By David Morgan
The U.S. House of Representatives will vote on Thursday on sweeping Democratic police reform legislation that is opposed by President Donald Trump and Republicans, in the latest sign that congressional efforts to rein in police misconduct have hit an impasse.
The Democratic-controlled House is due to consider the legislation a month to the day after George Floyd’s May 25 death in police custody set off worldwide protests against police brutality. A vote is expected between 7 p.m. and 7:30 p.m. EDT(2300 and 2330 GMT).
The bill, which mandates concrete changes in laws and policies to rein in police misconduct, is widely expected to pass the House. But the Republican-led Senate is unlikely to agree to the measure as written after Senate Democrats blocked a Republican reform bill on Wednesday.
Democrats and Republicans are deadlocked over how to address racial inequities in American policing despite strong public sentiment for effective reform after Floyd died in Minneapolis after a white policeman knelt on his neck for nearly nine minutes.
Senator Tim Scott, the Senate’s only Black Republican and author of the chamber’s failed police reform bill, accused Democrats of rejecting Republican input on the House bill to deny Trump and his Republican allies a victory on an issue vital to Black America ahead of the November election.
“This is pure race politics at its worst,” Scott said on Fox News, warning that congressional inaction will leave Black Americans vulnerable to further police violence. “There will be blood on the Democrats’ hands,” he said.
The Democratic and Republican bills address similar issues: chokeholds, no-knock warrants, police body cameras, use of deadly force, and training to de-escalate confrontations with suspects and to encourage officer intervention against illegal conduct as it occurs.

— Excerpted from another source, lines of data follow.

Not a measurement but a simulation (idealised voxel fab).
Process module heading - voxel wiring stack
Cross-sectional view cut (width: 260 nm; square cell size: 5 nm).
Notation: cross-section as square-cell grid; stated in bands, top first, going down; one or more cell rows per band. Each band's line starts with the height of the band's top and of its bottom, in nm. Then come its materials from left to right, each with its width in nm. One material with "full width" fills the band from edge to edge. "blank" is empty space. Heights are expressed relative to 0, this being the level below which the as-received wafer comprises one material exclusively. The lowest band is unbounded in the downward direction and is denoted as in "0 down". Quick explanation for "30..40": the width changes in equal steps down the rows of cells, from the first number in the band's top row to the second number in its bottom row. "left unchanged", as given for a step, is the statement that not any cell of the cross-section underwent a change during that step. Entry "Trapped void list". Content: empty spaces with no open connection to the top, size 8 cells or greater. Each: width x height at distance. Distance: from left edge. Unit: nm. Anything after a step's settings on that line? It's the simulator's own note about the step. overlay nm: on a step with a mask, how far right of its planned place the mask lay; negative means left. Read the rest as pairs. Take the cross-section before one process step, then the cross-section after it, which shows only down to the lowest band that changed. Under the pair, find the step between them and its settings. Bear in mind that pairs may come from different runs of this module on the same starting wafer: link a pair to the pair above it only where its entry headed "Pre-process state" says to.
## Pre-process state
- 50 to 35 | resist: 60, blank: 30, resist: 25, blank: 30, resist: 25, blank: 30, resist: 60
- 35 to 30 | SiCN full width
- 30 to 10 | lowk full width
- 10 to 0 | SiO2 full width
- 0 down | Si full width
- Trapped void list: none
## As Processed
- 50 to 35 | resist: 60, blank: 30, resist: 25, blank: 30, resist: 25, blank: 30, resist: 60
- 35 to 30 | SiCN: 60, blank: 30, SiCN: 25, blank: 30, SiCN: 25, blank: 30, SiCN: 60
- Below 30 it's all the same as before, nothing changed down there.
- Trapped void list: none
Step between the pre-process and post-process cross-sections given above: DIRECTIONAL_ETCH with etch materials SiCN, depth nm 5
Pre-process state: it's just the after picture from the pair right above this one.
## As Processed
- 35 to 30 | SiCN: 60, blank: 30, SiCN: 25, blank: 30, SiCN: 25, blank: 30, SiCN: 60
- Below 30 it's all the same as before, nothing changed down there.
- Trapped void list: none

Republicans oppose the Democratic bill because of mandates they say could undermine law enforcement. Democrats opposed the Republican measure for seeking reform through incentives and data collection rather than imposing changes outright.
But some lawmakers hold out hope that negotiations will ultimately produce bipartisan reforms that can be approved by both chambers of Congress and be signed into law by Trump.
“I believe we’re going to eventually put a bill on the president’s desk,” said Democratic Representative Karen Bass, chairwoman of the Congressional Black Caucus.